Capital targeting commercial real estate grew by 5 percent to reach a record $429 billion, according to a DTZ report. The property services firm said that with target gearing remaining flat at 55 percent, the growth in capital was being driven by increased equity.
The firm’s Great Wall of Money report shows that the increase was driven by greater capital targeting the Americas – up by 12 percent to $166 billion. Asia Pacific recorded a 4 percent increase in capital to $122 billion. In contrast, EMEA registered a 1 percent fall in capital to $141 billion.
“The drop in capital targeting EMEA reflects the strength of the dollar against the Euro,” Nigel Almond, head of capital markets research at DTZ, commented.
“In Euro equivalents, available capital rose 12 percent over the past six months from €111 billion to €124 billion, but a 12 percent fall in the Euro wiped out these gains. However with two thirds of capital raised within the region, currency fluctuation is unlikely to have any impact on available capital raised in Euros. With much of the other third raised in dollars, investors will be able to make their capital go further compared to six months ago.”
Non-listed funds continued to dominate capital raising, accounting for 60 percent of available capital, but listed companies have continued to increase their share to nearly a quarter of all capital raised.

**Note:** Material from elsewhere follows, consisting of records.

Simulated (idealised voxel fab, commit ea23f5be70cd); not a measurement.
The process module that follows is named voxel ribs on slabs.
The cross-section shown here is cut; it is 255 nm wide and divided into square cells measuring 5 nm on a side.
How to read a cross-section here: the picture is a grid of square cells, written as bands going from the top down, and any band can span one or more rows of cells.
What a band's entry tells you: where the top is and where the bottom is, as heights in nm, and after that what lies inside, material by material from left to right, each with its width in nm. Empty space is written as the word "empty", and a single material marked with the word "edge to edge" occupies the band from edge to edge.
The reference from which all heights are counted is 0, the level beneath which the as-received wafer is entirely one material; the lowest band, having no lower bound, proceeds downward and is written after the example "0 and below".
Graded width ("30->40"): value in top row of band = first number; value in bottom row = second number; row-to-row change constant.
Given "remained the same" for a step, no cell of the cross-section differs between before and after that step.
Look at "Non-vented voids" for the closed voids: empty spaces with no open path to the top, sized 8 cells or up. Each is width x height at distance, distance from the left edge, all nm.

Yet, this buoyant capital raising environment will not last forever as bond yields are expected to rise and the relative attractiveness of commercial real estate is expected to diminish, especially across Europe and the US, DTZ forecasted.
“The expectation of diminishing value and strong growth in capital means funds are rushing to an early close. Our analysis shows completed raising grew 13 percent, whilst the level of capital in the process of raising has begun to fall,” said Almond.